There are others as well. At the founding conference of the U.S.-Korea Institute at SAIS on Oct. 4, the seven living U.S. ambassadors to South Korea spoke on the current crisis, including Christopher Hill, who is now Assistant Secretary of State for Asia and the U.S. representative to the six-party talks with North Korea (which include the United States, South Korea, Japan, China, and Russia). Hill was the lead U.S. negotiator in the successful Sept. 19, 2005 negotiations, which were immediately sabotaged by those aligned with Dick Cheney in the Administration. At the SAIS event, Hill uttered the unfortunate formulation that North Korea "can have a future, or it can have these weapons. It cannot have both." Such an existential threat gave most of the gathered former ambassadors chills.
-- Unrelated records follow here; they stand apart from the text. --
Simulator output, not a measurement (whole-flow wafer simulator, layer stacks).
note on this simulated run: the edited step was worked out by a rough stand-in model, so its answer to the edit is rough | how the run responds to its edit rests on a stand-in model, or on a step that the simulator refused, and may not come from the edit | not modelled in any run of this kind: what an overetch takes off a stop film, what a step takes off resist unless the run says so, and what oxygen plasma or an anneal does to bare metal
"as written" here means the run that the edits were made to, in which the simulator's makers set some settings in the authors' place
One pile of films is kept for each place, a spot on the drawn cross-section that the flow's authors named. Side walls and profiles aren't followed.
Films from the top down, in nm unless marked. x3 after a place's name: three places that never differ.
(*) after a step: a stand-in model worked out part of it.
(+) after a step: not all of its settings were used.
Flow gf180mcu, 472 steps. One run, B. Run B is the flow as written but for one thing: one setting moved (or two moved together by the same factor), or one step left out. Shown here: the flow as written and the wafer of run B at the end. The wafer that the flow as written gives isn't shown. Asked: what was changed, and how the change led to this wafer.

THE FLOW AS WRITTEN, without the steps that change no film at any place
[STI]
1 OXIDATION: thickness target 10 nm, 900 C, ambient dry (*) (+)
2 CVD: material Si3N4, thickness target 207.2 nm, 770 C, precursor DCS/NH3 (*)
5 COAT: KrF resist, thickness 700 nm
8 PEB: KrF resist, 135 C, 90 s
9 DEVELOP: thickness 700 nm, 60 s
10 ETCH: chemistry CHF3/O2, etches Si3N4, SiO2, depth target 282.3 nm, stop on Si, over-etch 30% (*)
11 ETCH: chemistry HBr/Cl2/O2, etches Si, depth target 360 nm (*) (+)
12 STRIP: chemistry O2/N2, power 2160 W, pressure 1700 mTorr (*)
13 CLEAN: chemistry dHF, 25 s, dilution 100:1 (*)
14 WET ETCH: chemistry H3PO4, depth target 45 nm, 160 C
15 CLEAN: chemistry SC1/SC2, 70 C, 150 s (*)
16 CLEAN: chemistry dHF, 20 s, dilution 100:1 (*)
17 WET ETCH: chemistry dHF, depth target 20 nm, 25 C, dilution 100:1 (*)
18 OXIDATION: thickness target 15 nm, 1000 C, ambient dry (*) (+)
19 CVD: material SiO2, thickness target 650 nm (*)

James Laney, in particular, who served as ambassador during the successful 1993-94 negotiations, said he was "struck, and I must say, discomforted by the comment of Chris Hill." He pointed to the "unacknowledged aim that sometimes emerges in the administration, of regime change," which has made it "very difficult to send forth a credible message to North Korea." The North, he insisted, "has always said, we want a security guarantee and we want investment," and if we would simply offer them that, "leading to normalization of relations, I don't know what we've got to lose."

Laney had called on his friend Jimmy Carter in 1994 to travel to North Korea at a critical moment in the negotiations, which resulted in the Agreed Framework, and he called for a similar emissary today, suggesting James Baker III as a possibility, to go to Pyongyang to stop the rush toward war.

Former Ambassador Thomas Hubbard, who was the first ambassador to South Korea under the George W. Bush Administration in 2001, then offered that he "shared Jim Laney's view strongly, that we really shouldn't be making such a statement [as Hill's threat] without having some options as to how to go forward," and agreed that direct talks with North Korea (rejected by the Bush Administration) should proceed immediately, to "save us from the stark options that we seem to face if we go forward this way."

Also speaking at the event was Donald Gregg, a career CIA officer from 1951-82, and then Vice President George H.W. Bush's National Security Advisor before becoming Ambassador to South Korea when Bush 41 became President. Gregg insisted that we need to recognize that "North-South reconciliation is inevitable. It is going to take place no matter what. It is going to be with nuclear weapons or without nuclear weapons." We do not want North Korea to have nuclear weapons, he continued, and neither do the Chinese nor the Russians, "but as weapons, they do not fear them, because they know that the North Koreans intend them basically as deterrents against us!" Gregg also warned against the view of some in the military, that we must "rely almost entirely on the Japanese relationship, as the [South] Koreans have become anti-American and are too close to the North Koreans. I think this is very shallow thinking."

The Bipartisan War-Hawks

While it is increasingly clear that the Bush/Cheney team is willing and anxious to start war for war's sake, to justify their drive for dictatorship under the guise of the "unitary executive" in wartime conditions, it must also be recognized that there are many on the Democratic side who are equally fanatical about the concept of "preemptive war" championed by Cheney and his mentor George Shultz. William Perry, who was Secretary of Defense under the Democratic Administration of President Bill Clinton, was chomping at the bit to go to war against North Korea in 1994, before Clinton and Jimmy Carter forced a peaceful solution through diplomatic means. One source who was close to the process told EIR that Perry and his associate Ashton Carter were "ready to go in, to prove that their 'counter-proliferation' theory (we didn't call it 'regime change' then) would work."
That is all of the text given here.